There are a number of steps we need to take care of to make our CNN run on an embedded computer:

1. Converting the CNN model into TF Lite format so that it uses less resources and run faster at the expense of slight impact to the accuracy. Save the TFLite model on the computer hard disk.

2. Install the TFLite runtime (a bare-minimum library to perform inference with the neural network).

3. Setup a camera and codes to acquire image frame from the camera. For this we can use the OpenCV library, or the Pygame library.

4. Perform the necessary pre-processing on the image frame, for instance rescale, crop, normalize and turn it into tensor or numpy array.

5. Feeding the input to TF Lite runtime and accessing the output.
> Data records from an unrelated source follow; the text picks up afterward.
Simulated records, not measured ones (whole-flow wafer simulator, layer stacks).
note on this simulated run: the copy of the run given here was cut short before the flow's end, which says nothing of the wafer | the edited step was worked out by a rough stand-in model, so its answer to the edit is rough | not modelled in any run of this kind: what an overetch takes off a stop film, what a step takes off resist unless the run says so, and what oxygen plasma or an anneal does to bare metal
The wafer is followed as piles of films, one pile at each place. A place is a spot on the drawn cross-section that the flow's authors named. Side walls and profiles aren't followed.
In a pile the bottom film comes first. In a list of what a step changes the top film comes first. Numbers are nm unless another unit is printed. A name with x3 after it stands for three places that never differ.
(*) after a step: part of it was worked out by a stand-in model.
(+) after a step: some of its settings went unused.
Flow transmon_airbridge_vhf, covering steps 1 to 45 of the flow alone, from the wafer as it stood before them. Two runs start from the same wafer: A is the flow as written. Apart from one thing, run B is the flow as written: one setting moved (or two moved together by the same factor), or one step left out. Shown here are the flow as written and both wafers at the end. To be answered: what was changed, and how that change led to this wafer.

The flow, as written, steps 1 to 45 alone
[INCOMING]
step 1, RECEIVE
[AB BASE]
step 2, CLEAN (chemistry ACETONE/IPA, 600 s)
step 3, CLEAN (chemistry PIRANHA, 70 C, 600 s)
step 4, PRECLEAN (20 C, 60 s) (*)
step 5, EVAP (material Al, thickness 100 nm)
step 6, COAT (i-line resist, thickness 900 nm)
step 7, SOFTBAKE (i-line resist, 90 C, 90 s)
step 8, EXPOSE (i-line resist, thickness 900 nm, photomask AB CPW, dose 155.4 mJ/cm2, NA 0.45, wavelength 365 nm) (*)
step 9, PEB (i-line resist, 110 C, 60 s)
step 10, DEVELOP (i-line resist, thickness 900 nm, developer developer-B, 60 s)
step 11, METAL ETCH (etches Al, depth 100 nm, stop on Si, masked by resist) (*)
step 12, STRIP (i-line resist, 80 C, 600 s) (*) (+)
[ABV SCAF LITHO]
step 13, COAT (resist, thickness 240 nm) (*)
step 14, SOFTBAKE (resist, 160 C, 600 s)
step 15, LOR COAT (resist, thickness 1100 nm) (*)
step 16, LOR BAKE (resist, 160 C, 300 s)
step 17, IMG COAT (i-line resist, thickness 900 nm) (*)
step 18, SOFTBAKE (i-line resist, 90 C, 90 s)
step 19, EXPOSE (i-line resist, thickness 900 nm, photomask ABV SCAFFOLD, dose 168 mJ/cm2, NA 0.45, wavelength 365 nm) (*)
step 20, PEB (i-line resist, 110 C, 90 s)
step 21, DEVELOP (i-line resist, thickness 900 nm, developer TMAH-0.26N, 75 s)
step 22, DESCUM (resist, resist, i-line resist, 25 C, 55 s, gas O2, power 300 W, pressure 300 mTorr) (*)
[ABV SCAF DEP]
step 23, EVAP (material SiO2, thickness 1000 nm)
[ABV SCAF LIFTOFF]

The details for the above steps will be described below. Here is a video showing how the system performs. Here I am using Raspberry Pi 3A+. It is already hard to find now in 2022 and have slightly higher computing power than Raspberry Pi Zero 2.

Video 1 - Demonstration of the system.



1. Converting TensorFlow model to TFLite Format

Suppose we have already trained our neural network to sufficient accuracy. Before we can convert our TensorFlow model to TF Lite format, we need to save the model onto the computer hard disk. At this writing we can save our CNN in 3 formats:

  • The older H5 format.
  • High-level TensorFlow SavedModel format (used by Keras).
  • Low-level TensorFlow SavedModel format (used by TensorFlow API).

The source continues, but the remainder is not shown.